• November 2, 2015

    Lou Reed

    Lou Reed

    ESPN has pulled the plug on its sports, pop-culture, and news website Grantland. This comes about a month after editors Sean Fennessey, Juliet Litman, Mallory Rubin, and Chris Ryan left Grantland to work on an unknown project led by Grantland founder Bill Simmons. Many have mourned the loss of the site. As for ESPN, the company itself did not seem have its heart in Grantland: “We’re getting out of the pop culture business,” a senior ESPN source told CNN.

    Howard Sounes’s biography of Lou Reed was released in the UK on October 22. Reed was always considered to be cantankerous, difficult, drug-addled, erratic. But according to Sounes, he could also be far worse—paranoid, racist, and emotionally and physically abusive. Now, Reed’s former wife Sylvia Reed (now Ramos) has broken eighteen years of media silence to rebut Sounes’s book. Many of the people interviewed for the book, Ramos says, “were not capable of remembering anything they did in any given six-month period during that time, much less come back all these years later and say, ‘Oh, yes, I was there, this is what was going on.’ ” For those who are hoping for a less sensationalized portrait of Reed, both Luc Sante and Will Hermes are currently at work on biographies of the musician.

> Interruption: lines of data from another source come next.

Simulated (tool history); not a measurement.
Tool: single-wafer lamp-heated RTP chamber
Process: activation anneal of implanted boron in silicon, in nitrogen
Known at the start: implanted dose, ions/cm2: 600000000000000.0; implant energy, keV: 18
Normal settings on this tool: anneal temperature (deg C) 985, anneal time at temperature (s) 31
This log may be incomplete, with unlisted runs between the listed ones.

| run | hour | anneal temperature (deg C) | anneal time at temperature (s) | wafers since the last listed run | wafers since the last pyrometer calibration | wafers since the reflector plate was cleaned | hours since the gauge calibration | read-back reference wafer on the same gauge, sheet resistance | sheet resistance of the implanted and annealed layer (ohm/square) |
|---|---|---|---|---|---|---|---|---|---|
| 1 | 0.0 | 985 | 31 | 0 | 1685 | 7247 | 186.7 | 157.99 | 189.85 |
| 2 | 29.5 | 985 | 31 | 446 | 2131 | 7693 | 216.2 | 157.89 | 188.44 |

    Editors Haley Mlotek and Alexandra Molotkow have announced that they are leaving the Hairpin, the website launched by the Awl in 2010.

    The New York Times announced a $9 million profit in its third-quarter annual report—a profit driven significantly by digital subscriptions.

    On Tuesday, November 2, at Cambridge’s Brattle Theatre, A. S. Hamrah will be introducing a screening of Orson Welles’s The Magnificent Ambersons. We are particularly excited about this event after Hamrah’s September Bookforum essay, which challenges the Hollywood mythology that has cast Welles as an example of failure. “That Welles pursued his original vision, even as he worked in a state of hand-to-mouth auteur financing, into the ’80s looks from our vantage point like a sign of strength and integrity,” Hamrah writes.